Published 7:41 AM, 26 Jan 2010



Few banking systems have seen the explosion in lending that the big Chinese banks have recently experienced, as part of Beijing’s move to stimulate the economy.

This has had two main effects. In the first place, as my colleague Robert Gottliebsen recently wrote, it has prompted Chinese authorities to curb bank lending. Any banker will tell you that if you expand your lending too fast, you’re bound to end up with a lot of dud loans on your books.

Since then, we’ve seen the first signs that the big Chinese banks will be looking to bolster their capital reserves with massive equity issues.

The Bank of China – which has been the most aggressive lender in recent times – has unveiled plans to raise up to $US30 billion by issuing new shares.

Its move looks likely to be copied by its main rivals such as the Industrial and Commercial Bank of China and China Construction Bank. But this is not the first time the Chinese banks have raised huge amounts of new capital.

Seven years ago, the Chinese government was forced to inject $45 billion of capital the Bank of China and the China Construction Bank to cover their staggering levels of non-performing loans.

This time around the banks are looking to private investors to bolster their capital reserves with the big question being, how much of this new capital will be used to underpin fresh lending, and how much will be needed to help the banks cover mounting bad debts, particularly in the property sector?

Concerns over bubble-like conditions in Chinese property market have been steadily mounting. Global real estate broker CBRichard Ellis sounded a note of caution in a recent note on the Chinese real estate outlook, warning that office rents in many cities are slackening due to overcapacity.

In a recent article in the Chinese publication Caijing, Andy Xie the former Morgan Stanley chief Asian economist, gives an excellent analysis of why the Chinese property bubble must inevitably burst.

Xie argues that Chinese property is a politically driven bubble, resulting from the desire of Chinese policy makers to continue to achieve impressive rates of economic growth (see also INTERVIEW: China's stimulus leakage, October 15, 2009).
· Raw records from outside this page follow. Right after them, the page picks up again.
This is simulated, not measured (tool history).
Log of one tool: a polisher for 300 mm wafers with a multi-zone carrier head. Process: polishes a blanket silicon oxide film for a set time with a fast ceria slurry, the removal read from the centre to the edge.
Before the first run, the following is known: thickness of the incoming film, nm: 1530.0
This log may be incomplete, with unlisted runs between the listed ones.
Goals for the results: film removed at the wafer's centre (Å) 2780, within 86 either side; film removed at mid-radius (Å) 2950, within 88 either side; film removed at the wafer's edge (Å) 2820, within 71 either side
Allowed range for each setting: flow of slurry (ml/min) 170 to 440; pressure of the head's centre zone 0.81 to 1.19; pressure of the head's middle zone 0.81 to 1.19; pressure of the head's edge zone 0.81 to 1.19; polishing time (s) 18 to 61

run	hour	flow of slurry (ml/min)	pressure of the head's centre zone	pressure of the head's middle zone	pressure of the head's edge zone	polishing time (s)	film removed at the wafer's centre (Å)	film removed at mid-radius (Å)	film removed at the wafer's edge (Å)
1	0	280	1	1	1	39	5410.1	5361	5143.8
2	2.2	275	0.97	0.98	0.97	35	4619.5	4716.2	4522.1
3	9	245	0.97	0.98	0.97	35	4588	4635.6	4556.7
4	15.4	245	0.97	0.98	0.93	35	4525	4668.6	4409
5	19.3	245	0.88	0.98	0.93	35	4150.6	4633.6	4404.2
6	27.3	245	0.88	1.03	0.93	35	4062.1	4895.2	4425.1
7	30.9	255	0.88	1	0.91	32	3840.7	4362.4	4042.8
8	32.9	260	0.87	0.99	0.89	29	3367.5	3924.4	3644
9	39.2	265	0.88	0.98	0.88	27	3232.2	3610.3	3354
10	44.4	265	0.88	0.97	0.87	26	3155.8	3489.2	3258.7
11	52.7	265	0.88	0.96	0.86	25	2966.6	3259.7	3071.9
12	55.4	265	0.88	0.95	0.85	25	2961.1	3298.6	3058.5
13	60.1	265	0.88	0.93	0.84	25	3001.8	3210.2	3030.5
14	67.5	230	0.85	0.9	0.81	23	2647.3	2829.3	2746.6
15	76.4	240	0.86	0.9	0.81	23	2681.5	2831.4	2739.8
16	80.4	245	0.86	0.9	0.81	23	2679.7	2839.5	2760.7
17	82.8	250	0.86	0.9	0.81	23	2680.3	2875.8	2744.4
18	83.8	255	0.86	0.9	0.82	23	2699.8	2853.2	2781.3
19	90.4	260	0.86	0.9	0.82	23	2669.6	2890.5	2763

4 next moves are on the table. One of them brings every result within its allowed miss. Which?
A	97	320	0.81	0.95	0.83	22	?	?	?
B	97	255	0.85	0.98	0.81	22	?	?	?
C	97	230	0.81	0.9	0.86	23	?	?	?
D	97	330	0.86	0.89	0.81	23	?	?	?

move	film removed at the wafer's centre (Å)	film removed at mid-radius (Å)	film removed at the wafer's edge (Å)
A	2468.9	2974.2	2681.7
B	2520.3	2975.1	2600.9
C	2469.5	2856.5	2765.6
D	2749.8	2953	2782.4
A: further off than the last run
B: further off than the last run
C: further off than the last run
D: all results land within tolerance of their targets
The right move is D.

For a long time, China was able to notch up high growth rates because it was a low-cost producer, and because the world economy was buoyant. China grew its share of global trade, and was able to attract a huge share of direct foreign investment, but this strategy has stopped working.

China is no longer the lowest of the low-cost producers. Tepid growth in the United States and Europe means there is less demand for Chinese products.

As a result, China has turned to property to maintain its impressive record of economic growth, and a huge share of the country’s capital is now flowing into property.

As Xie notes, the problem with property is that it is an unproductive asset. In the short-term it allows the country to increase its economic output, but longer-term it does nothing to boost productivity.

Local Chinese governments face political pressures to encourage investment in property because their own performance is measured by how successful they are in fostering economic growth and collecting budget revenue. Property development allows them to score highly on both counts.

Xie notes that such a huge reliance on property actually inhibits China from achieving a more balanced economic growth. China’s rapid economic growth has created millions of white-collar workers such as managers, engineers, accountants and bankers.

These people should have middle class income for buying property, cars and taking vacations. But instead property prices have increased faster than middle class incomes, leaving China’s nascent middle class saddled with high property costs.

However, Xie predicts that this property bubble will soon burst – either due to oversupply (which caused the collapse of the US housing bubble), or rising interest (which burst the Hong Kong property bubble).

In the meantime, the big Chinese banks are under pressure to increase their capital buffers. And nervous investors will be hoping that tens of billions of dollars that Chinese banks raise will be ear-marked for lending, and not for covering massive write-offs of bad property loans.